Don Ake, FTR director of commercial vehicles, noted few OEMs booked decent order totals, but most held back on slotting 2022 commitments due to uncertainty about production capability, especially in the first three months next year. The major OEMs, he said, are rolling unbuilt 2021 orders into 2022 and filling any gaps with new orders.
"Orders have been tepid all year. The challenge for many OEMs is not to acquire more backlog, but to manage the backlog they have. Fleets need lots of new trailers, however, the manufacturers are being careful about how and when to slot these commitments into the build schedule," Ake said.
Some OEMs that are booking orders beyond Q1 2022 are adding material surcharges in order to price trailers fairly due to commodity prices that are high and volatile.

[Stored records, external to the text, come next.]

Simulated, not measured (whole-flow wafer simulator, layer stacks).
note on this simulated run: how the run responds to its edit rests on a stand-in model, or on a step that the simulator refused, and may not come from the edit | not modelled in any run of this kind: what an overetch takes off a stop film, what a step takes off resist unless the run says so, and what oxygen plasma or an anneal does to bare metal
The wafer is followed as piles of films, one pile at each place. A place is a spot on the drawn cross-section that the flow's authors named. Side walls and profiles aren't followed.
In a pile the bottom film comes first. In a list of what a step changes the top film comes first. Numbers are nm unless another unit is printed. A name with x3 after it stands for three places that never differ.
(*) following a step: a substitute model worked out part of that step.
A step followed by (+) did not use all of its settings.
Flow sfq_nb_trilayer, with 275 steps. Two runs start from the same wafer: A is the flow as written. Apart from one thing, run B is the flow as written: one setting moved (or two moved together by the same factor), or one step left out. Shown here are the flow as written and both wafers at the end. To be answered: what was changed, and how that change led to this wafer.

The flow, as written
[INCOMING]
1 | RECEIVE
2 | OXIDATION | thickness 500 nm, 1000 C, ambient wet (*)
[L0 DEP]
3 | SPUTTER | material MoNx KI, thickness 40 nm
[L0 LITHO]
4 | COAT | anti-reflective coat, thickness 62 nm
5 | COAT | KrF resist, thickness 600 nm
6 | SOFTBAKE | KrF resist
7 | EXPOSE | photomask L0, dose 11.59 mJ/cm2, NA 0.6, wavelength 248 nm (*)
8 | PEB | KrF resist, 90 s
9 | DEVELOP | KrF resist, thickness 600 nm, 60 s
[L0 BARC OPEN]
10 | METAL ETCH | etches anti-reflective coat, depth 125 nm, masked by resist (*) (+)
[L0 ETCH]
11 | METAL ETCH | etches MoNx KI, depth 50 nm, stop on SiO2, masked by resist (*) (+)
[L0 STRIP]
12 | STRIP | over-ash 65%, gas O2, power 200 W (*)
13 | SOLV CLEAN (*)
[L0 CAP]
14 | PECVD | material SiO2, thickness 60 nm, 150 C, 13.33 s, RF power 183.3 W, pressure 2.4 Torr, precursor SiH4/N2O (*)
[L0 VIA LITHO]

"Fleets do want to get their orders scheduled for next year, but that may happen only a month or two at a time," Ake added. "October is the traditional start of the fall ordering season for the following year. However, this is far from a normal year. Orders will remain constrained until the supply chain permits OEMs to complete their bookings for 2022. Order numbers continue to understate the true demand.”
Maly aded that he expects order acceptance to be closely managed for the foreseeable future, "with OEM challenges including the current strong backlogs that commit many of them for a major portion of next year and their inability to ramp production volume in response to surging fleet demand.”
Trailer orders for the past 12 months total 277,000, according to FTR.